The Alex Jones Channel, which hosts Infowars, is ten years old. The YouTube channel is only three years younger than YouTube itself. And in the past year, the channel’s survival has embarrassed the platform, undermining its content restrictions and underscoring a hesitation among social media websites to moderate hate speech and the alt-right.
In just the past year, Infowars — a raucous, right-wing pulpit for Alex Jones and his lesser cast of “news” anchors — has peddled conspiracy theories about school shootings, child sex trafficking, and a slain Democratic National Committee staffer. On Thursday, YouTube issued a “first strike” against The Alex Jones Channel, removing four unspecified videos and suspending the account’s live-streaming privileges. To be clear, the “first strike” isn’t the first strike that YouTube has issued against Jones and his Infowars team. In February, YouTube issued two strikes against The Alex Jones Channel for antagonizing survivors of the Parkland massacre, bringing the channel to the brink of termination.
On Friday, Facebook, too, censured The Alex Jones Channel, removing four videos from the channel’s feed — including footage of an adult male choke-slamming a young boy, billed as a “public service announcement” about “how to prevent liberalism.” Additionally, Facebook announced its decision to ban Alex Jones for 30 days. “Our Community Standards make it clear that we prohibit content that encourages physical harm [bullying], or attacks someone based on their religious affiliation or gender identity [hate speech],” Facebook says. According to a CNET report, Facebook’s most recent strikes against The Alex Jones Channel restrict only Jones, personally, from streaming and posting new content for the next 30 days; his colleagues, who cohost The Alex Jones Show as well as other Infowars.com programming, such as War Room, are able to continue updating the channel. Despite serial infractions, neither Facebook nor YouTube have resolved to ban Infowars and The Alex Jones Channel outright.

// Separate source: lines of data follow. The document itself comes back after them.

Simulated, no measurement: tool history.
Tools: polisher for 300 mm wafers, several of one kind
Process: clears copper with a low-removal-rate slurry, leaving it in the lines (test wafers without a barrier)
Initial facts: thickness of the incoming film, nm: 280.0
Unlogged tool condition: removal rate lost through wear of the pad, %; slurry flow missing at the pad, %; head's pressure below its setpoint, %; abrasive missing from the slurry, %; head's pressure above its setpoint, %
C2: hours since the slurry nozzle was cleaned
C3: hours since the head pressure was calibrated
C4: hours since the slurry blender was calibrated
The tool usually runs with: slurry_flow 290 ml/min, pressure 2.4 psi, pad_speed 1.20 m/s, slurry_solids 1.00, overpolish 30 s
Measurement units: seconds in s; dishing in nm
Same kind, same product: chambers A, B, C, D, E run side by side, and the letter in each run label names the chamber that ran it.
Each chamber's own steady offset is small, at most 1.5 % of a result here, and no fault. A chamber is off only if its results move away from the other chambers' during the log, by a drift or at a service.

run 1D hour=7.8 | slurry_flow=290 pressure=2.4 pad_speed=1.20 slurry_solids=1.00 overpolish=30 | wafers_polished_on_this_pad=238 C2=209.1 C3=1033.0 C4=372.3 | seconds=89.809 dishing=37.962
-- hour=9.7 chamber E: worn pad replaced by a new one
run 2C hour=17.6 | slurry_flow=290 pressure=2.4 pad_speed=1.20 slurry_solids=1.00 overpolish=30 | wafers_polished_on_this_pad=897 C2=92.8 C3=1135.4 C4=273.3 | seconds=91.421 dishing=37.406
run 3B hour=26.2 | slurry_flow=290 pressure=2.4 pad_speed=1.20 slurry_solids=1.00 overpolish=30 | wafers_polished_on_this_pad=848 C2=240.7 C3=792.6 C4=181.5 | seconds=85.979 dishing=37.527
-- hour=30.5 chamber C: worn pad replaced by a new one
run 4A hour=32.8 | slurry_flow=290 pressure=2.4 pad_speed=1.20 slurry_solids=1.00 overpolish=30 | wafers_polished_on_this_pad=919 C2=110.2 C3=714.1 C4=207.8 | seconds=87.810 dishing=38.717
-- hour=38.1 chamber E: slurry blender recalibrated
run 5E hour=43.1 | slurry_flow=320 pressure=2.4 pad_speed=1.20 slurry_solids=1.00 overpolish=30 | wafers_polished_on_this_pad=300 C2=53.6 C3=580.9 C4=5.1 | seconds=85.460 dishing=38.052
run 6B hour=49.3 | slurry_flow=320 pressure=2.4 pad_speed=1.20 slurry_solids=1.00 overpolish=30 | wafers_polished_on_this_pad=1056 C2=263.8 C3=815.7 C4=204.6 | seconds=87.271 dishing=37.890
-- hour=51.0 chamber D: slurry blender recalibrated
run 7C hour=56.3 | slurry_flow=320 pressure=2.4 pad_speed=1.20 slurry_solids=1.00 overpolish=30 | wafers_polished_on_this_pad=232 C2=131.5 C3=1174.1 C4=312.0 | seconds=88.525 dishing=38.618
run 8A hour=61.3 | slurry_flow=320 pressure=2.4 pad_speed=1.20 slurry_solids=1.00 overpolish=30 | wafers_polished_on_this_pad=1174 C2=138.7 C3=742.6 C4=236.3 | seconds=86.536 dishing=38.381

Facebook is the largest social media platform in the world, and YouTube is the capital of Infowars viewership. Without Facebook and YouTube, Infowars doesn’t exist.
But YouTube won’t just ban Infowars. In general, social media companies have proved reluctant to punish prominent right-wing figures for hate speech and other offensive content, fearful of criticism and reprisals from right-wing trolls, including the president himself.
Ostensibly, there’s recourse. In YouTube parlance, a “strike” is an official censure against a user, such as Jones, who publishes “hateful content,” “harmful or dangerous content,” or “violent or graphic content,” which are all examples of acts prohibited by the website’s “Community Guidelines.” There are two kinds of strikes: a “copyright strike,” which suggests copyright infringement; and a “community guidelines strike,” which suggests extremely obscene or unlawful deptictions. In either case, three strikes get a user banned, and their accounts deleted, from YouTube—but only if YouTube issues each strike within three months of a previous strike. For community guidelines violations, each strike is expunged after three months. The latest strike against The Alex Jones Channel comes five months after the February 2018 strikes, and so, technically, the account’s third strike this year carries the punitive weight of a “first” strike. YouTube removed four offending videos and limited the channel’s ability to livestream.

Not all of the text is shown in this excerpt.